Shafak built a name for herself as a feminist author concerned with subject matter seen as controversial by the more conservative sections of Turkish society. In 2006, Shafak was tried and acquitted of ‘insulting Turkishness’ due to her treatment of the Armenian genocide in The Bastard of Istanbul 1 More than a decade later, in 2019, Turkish prosecutors launched an investigation into Shafak because of the child abuse and sexual violence that appears in her work, namely The Gaze and Three Daughters of Eve. These legal repercussions are a red herring, as they almost always are in censorship campaigns. Turkish authorities despise Shafak precisely because of the enduring power of her work and the role she holds in Turkish society, particularly among women whose civil rights have diminished under the autocratic reign of Erdoğan. Hijab-clad students on the metro system pore over her pages. Mothers trade Shafak’s work in parts of the country where it is difficult to access it. Booksellers in major cities see copies of her books fly off the shelves and, more recently, her notoriety has been reaching international audiences–her 2020 novel 10 Minutes and 38 Seconds in This Strange World, a humanising portrait of a sex worker and her chosen family, was shortlisted for the Man Booker prize.

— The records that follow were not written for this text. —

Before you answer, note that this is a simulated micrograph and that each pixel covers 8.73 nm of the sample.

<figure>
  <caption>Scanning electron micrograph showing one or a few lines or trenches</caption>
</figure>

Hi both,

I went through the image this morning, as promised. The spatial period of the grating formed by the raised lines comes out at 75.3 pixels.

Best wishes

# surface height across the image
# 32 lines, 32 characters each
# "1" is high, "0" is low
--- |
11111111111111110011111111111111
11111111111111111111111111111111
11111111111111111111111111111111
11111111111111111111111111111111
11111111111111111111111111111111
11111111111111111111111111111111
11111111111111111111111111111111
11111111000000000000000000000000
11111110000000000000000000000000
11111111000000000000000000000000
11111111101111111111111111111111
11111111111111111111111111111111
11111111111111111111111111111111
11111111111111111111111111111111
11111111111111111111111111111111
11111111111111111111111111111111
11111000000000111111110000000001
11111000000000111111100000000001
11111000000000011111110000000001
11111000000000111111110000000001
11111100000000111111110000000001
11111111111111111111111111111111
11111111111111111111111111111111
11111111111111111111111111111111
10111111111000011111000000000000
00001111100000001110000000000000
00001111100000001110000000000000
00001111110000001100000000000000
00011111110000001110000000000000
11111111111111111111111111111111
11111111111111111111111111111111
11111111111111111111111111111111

Naturally, a place as politically contested as Cyprus warrants the attention of an author like Shafak. The island has undergone various nationalist bids for power. The United Kingdom retains two sovereign bases there, a legacy of the British empire, and a buffer zone is still administered by the United Nations between the Turkish north and the Greek-controlled south. Yet—and surprisingly—Shafak as political adjudicator or moral arbiter is all but absent from the novel. She attempts this pseudo-neutrality by giving voice to a Ficus Carica—the edible common fig tree—which casts a long shadow over the household belonging to Kostas, Defne and their mixed-race teenage daughter, Ada. A central character in the novel, the fig tree’s omniscience underwrites the present action of the plot, which chronicles Ada’s struggle to cope with the recent loss of her mother. The tree’s root system connects her to stories and lands that transcend borders, and it is not difficult to glean the placement of the impartial tree narrator as a warning about the follies of man. ‘Families lost their loved ones, abandoned their homes, villages and towns; old neighbors and good friends went their separate ways, sometimes betrayed one another,’ the fig tree muses. ‘It must all be written in history books, though each side will tell only their own version.’ The tree is a pacifist. The tree asks us to lay down our weapons.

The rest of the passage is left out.